Juicy, rich late harvest white grape vinegar with sour-sweet flavors. Slow-fermented to bring out nuance and complexity. Grown and made in Suisun Valley, California. (
While industrial vinegars can be churned out in a matter of hours, Katz's slow fermentation brings vinegar making to an art. Using the centuries-old Orleans Method and modern California ingenuity, Katz produces a crisp vinegar balanced with the rich sweetness of late harvest Sauvignon blanc grapes. Agrodolce roughly translates from Italian to “sour-sweet.” It’s not a one-dimensional acidic flavor, so it’ll dress up a salad dressing, and also taste delicious spooned over a bowl of berries and ricotta.

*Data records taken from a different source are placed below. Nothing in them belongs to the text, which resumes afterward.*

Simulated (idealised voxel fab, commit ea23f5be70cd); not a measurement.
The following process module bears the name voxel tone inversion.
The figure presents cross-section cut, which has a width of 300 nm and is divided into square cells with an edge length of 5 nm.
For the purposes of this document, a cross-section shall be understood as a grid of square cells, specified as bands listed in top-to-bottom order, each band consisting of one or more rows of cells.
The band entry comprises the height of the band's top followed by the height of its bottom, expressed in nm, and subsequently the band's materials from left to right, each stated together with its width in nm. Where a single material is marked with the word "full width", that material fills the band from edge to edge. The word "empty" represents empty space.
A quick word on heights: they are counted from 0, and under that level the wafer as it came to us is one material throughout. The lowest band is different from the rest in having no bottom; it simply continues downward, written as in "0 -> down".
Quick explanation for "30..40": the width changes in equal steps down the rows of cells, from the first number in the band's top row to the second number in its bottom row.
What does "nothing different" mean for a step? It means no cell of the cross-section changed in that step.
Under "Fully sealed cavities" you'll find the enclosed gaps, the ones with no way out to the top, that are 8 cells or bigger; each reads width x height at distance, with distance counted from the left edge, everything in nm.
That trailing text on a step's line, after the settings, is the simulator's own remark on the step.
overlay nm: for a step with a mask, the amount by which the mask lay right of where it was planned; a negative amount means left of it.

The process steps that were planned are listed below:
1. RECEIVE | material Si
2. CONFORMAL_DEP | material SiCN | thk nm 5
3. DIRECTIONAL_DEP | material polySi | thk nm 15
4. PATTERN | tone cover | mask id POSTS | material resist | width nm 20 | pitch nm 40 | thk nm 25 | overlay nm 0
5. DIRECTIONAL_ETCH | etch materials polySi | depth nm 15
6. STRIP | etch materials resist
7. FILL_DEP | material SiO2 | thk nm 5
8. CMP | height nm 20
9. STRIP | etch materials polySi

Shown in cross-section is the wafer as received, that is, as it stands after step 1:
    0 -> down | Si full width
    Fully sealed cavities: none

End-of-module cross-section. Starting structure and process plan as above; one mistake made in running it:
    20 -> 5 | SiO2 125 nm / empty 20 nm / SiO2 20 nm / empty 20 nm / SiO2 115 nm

The word for vinegar comes from the Latin for “sour wine,” and is basically wine gone bad. Every culture that’s ever made alcohol (which is to say, every culture in the world), has also ended up with — and grown to love — vinegar. Natural acetobacters in the air react with sugars in the alcohol to make vinegar, which is why a bottle of wine left in the open will turn acidic. While it can happen unintentionally, making a vinegar that tastes good requires time, skill, control and good starting ingredients.
In the tradition of luscious French Sauternes, Katz’s lets white Sauvignon blanc grapes ripen on the vine for up to six weeks past the usual harvest. This concentrates the grapes’ sugars, so each berry is richer and sweeter.
Late harvest sauvignon blanc grapes are picked from the vines and made into a sweet wine, then slowly convert into vinegar in oak barrels, creating complex nuances of flavor.
After months of fermentation and ageing, the finished vinegar has a light caramel color, and a bright acidity balanced with the fruity sweetness of the late harvest grapes.
Katz Vinegar fermenting in barrels.
The contrast in Sauvignon blanc agrodolce vinegar is great for complementing cheeses, fruits and meats that could do with a touch of sweetness.
Because the Orleans Method makes for a more subtle acidity, salad vinaigrettes can be made with less oil, for those who want fewer calories, or who like to show off the freshness of the leaves.
Anything with goat cheese tastes great with agrodolce vinegar. Splash a bit onto a fried green tomato sandwich or mix with mustard and spices as a marinade for chicken or pork.
Katz Ranch Vinegar House
The French Orleans Method of making vinegar has been used for centuries. The method fell out of favor because slow fermentation in oak barrels couldn't keep up with the speed of industrial vinegar-making. To squeeze the fermentation process into a mere five hours, industrial producers pump oxygen into giant steel drums full of a base alcohol and spike the brew with additives that put the acetic acid-producing acetobacter into overdrive.
By contrast the Orleans Method is a process of controlled exposure. Air is allowed to circulate around wine stored in small oak barrels. Oak imparts a subtly woodiness, and the slow fermentation results in less biting, more complex vinegars.
The company was started by Albert and Kim Katz in Napa, California. As former restaurateurs, the couple knew firsthand that good food comes from good ingredients. The company first made their name making olive oils before Albert decided to make use of the grapes in the Napa wine producing region to make vinegars, setting up the first fermentation barrels in his stone carriage house.